Crude oil deliveries to refiners, meanwhile, have been declining as they usually do this time of year when demand for gasoline makes its seasonal move downward following the end of the summer driving season. Retail gasoline prices have fallen from the peak of $3.22 a gallon in May to $2.76 a gallon as of this week, according to the Energy Department.

To be sure, some consumers are beginning to feel the pinch. The price of heating oil is expected to rise more than 16 percent this winter, although a mild winter could send prices tumbling again as they did last January.

“Our (crude) inventory situation is pretty much in line with where it’s been,” said George Winslow, a heating oil dealer in Manchester, N.H. “So you scratch your head and say, ‘Why is the price where it is?'”

One big reason for this apparent paradox is that much of the run–up in prices is being fueled by demand from investors, not consumers. Investors have stocking up on oil futures for a variety of reasons. Earlier this summer, many were betting a strong hurricane or two in the Gulf of Mexico could lead to Katrina-like supply cutoffs to the U.S. market.

More recently, worries have centered on events in the Middle East.  Published reports that the U.S. was considering attacks on Iran’s nuclear facilities have helped sparked fears of a potential supply shortage, said Bill O’Grady, an energy analyst at A.G. Edwards.

“There are a number of things pointing to that possibility,” he said. “Thus, it makes sense to buy oil as a protection against such an event.”

O’Grady says that investors have another reason to stock up on oil: as a hedge against inflation. After recently cutting interest rates to ease a widespread credit crunch — even as inflation remains at the high end of the Federal Reserve's supposed target range — the central bank has shifted its stance to promoting economic growth. That has some investors conscerned about a possible resurgence of inflation, said O’Grady.

“That tells you tell own real assets,” he said. “And the queen of real assets is oil.”

Though many of those who are buying oil in the futures market never intend to actually use it, the impact is very real for those who do. Still the impact on the global economy has been fairly mild — at least so far.

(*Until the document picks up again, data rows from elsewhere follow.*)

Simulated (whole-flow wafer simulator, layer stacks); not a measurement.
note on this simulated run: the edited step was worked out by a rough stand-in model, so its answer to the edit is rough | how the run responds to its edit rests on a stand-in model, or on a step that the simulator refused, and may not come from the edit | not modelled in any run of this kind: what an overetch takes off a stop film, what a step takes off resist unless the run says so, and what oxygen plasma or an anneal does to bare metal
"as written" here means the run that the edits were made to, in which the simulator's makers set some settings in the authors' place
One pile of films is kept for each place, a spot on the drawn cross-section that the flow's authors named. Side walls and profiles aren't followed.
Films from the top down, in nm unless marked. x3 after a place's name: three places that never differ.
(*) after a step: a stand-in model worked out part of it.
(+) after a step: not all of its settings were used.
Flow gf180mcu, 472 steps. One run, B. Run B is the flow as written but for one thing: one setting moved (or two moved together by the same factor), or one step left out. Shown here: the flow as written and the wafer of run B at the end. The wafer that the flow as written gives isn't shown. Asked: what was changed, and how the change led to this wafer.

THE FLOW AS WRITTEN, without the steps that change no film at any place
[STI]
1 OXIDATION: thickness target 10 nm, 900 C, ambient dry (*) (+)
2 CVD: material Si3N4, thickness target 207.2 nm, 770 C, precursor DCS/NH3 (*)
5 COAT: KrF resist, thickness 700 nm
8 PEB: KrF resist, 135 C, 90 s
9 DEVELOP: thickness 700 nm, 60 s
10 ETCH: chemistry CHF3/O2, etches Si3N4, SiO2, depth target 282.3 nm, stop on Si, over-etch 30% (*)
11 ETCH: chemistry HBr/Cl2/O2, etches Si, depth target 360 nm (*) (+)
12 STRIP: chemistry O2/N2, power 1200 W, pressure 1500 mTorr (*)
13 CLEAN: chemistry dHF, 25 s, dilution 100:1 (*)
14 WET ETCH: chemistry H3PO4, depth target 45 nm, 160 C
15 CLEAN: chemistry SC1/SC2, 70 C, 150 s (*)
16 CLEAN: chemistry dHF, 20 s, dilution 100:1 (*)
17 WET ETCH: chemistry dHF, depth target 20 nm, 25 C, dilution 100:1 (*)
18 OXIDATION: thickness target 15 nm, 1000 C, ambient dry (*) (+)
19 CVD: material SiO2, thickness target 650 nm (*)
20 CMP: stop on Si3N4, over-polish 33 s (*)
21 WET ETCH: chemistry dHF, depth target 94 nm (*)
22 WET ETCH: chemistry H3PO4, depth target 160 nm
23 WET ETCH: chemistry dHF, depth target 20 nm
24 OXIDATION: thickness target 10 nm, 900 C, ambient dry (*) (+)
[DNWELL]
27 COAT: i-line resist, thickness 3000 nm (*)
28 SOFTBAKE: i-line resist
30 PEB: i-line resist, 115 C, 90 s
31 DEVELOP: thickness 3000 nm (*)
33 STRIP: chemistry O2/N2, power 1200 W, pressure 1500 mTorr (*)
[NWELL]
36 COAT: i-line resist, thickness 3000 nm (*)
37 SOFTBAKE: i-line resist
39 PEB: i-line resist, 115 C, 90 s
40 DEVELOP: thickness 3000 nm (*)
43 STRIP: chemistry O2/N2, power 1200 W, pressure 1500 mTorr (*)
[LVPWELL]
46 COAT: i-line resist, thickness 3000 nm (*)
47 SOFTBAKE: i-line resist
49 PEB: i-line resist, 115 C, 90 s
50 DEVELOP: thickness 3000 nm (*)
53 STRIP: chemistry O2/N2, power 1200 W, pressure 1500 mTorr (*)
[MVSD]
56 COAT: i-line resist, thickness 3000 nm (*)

That’s another puzzle for anyone old enough to remember the recession of the early 1980s, which followed a sharp increase in oil prices through the  1970s that peaked with the Iraq invasion of Iran in 1980. Higher energy prices act as a kind of tax on both businesses and consumers. So, all things equal, higher energy prices should slow the economy by putting a drag on both business and consumer spending.

But oil prices have been rising for five years and it hasn’t happened yet, although the price increases have been gaining momentum. From a low of just over $50 a barrel in January, oil prices on the futures market have surged nearly 75 percent. Yet the economy remains relatively healthy, corporate profits are holding up well.

One reason is that economic growth depends less on oil that it did 30 years ago, according to economists, including former Fed Chairman Alan Greenspan.

“We have very gradually but persistently been phasing out oil in the world's gross domestic product,” he said Monday in an interview on CNBC. “The ratio of consumption of oil or energy relative to world GDP, in both developing and developed world, has been declining. And that's one of the reasons why we have been able to maintain fairly strong and buoyant economies in the face of very high crude oil prices.”

By some estimates, it takes about half as much oil today to produce the same dollar of U.S. economic output as it did 30 years ago. So while there are more cars on the road, and bigger houses that consume more energy, more workers today pay for that consumption by, say, working on a computer instead of a job in a much more energy-intensive factory where they might have worked 30 years ago.

And, while the price of oil is at a nominal record, it is still well below the inflation-adjusted 1980 peak of $101.43 a barrel.

Market watchers are split on where oil prices are headed from here. At some point, major moves in any financial market develop enough momentum that they can continue on the same course regardless of what the "fundamental" forces would otherwise dictate. That has some analysts predicting that oil could soon top $100 a barrel.

If the price of oil continues its upward march — especially at the speed it has been moving upward in the last month — the impact eventually will be felt more widely by consumers, businesses and the overall economy. No one is exactly sure where that breaking point lies.

But no market — whether for Internet stocks or Florida condos — goes up forever.

“It will probably come off at some point; I don’t think it’s going to continue to be a runaway freight train,” said Winslow. “But it certainly is doing that now.”